GENEVA (Reuters) - Brazil called on Wednesday for a broad deal in the long-running Doha round to open up world trade to be concluded before U.S. President-elect Barack Obama takes office in January.

Foreign Minister Celso Amorim told Reuters that reaching a deal in the trade talks would send a powerful counter-cyclical signal to a world economy bludgeoned by the financial crisis.

Concluding an outline deal, known in trade jargon as modalities, would spare Obama from having to deal with complex trade issues on his inauguration in January, he said.

"It will facilitate things for President-elect Obama if we are able to finalize the modalities by the end of this year. It would relieve him of very difficult choices at the start of his government," Amorim told Reuters during a visit to Geneva.

"It would be only fair to complete the job."

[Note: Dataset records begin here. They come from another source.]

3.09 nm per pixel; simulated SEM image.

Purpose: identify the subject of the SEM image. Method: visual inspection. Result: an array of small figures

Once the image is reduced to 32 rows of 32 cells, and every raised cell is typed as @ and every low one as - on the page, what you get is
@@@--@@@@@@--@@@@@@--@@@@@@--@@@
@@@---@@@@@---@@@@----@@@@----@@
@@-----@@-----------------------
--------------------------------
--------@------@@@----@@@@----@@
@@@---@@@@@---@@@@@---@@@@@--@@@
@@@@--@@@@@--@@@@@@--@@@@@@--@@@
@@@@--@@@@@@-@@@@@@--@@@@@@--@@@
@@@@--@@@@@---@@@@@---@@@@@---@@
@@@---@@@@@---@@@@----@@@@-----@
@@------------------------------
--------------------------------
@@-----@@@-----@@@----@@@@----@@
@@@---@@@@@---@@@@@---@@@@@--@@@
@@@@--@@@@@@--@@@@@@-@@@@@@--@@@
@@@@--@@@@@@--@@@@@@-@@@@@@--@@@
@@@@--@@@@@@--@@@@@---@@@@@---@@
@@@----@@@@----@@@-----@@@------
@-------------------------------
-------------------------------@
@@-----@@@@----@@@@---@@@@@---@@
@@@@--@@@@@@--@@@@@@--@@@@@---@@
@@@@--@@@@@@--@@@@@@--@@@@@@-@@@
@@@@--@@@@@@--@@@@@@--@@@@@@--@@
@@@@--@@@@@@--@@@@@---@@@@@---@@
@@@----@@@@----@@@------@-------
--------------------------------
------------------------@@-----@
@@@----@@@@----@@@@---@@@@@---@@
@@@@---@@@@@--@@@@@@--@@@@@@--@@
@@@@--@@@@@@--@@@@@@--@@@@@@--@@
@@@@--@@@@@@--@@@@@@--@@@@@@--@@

Brazil, an emerging agriculture superpower, and leader of the G20 group of developing country farm exporters, is one of the most enthusiastic proponents of a deal in the World Trade Organisation's (WTO) Doha round, launched seven years ago.

Trade experts say the trade talks could drop down the political agenda if there is no outline deal by the time Obama takes over, and that an incoming administration might be tempted to unpick some of the points already agreed.

Amorim, hailing Obama's victory as the triumph of hope over prejudice, dismissed the idea that a Democratic administration in the United States would be more protectionist than the Republicans, and so less likely to conclude a trade deal.

"I don't think that holds any more. This has more to do with manufacturing than with the agricultural problems we are facing, and the Democrats are also more multilateralist," he said.

Both Amorim and Australian Trade Minister Simon Crean said the November 15 summit of major developed and developing countries in Washington on the financial crisis needed to send a strong concrete message to negotiators to complete the Doha talks in the coming weeks.

Even though that meeting is hosted by the outgoing U.S. administration, Crean -- another keen supporter of a deal -- said he was sure that Obama would support an early outline trade agreement as part of the solution to the financial crisis.

"What the global financial crisis does is to give us the capacity to raise to a leadership level... the importance of the relationship of trade to helping the macro-policy setting and the economic stimulus that all world leaders are committed to finding at the (Washington) meeting," Crean told Reuters while visiting Geneva.

Both Amorim and Crean acknowledged that negotiators in Geneva grappling with the technicalities of the trade talks were not optimistic an outline deal could still be clinched this year after ministers narrowly failed to reach a breakthrough in July.

But South Africa's deputy Trade Minister Rob Davies, speaking before the result of the election was known, said Obama's trade policies were unclear, and South Africa in any case did not favor another meeting of ministers this year.

"There are too many differences, too many issues that remain unresolved and it would be better for a much more profound reflection on the reasons why we didn't finalize a deal in July," he told Reuters in Cape Town.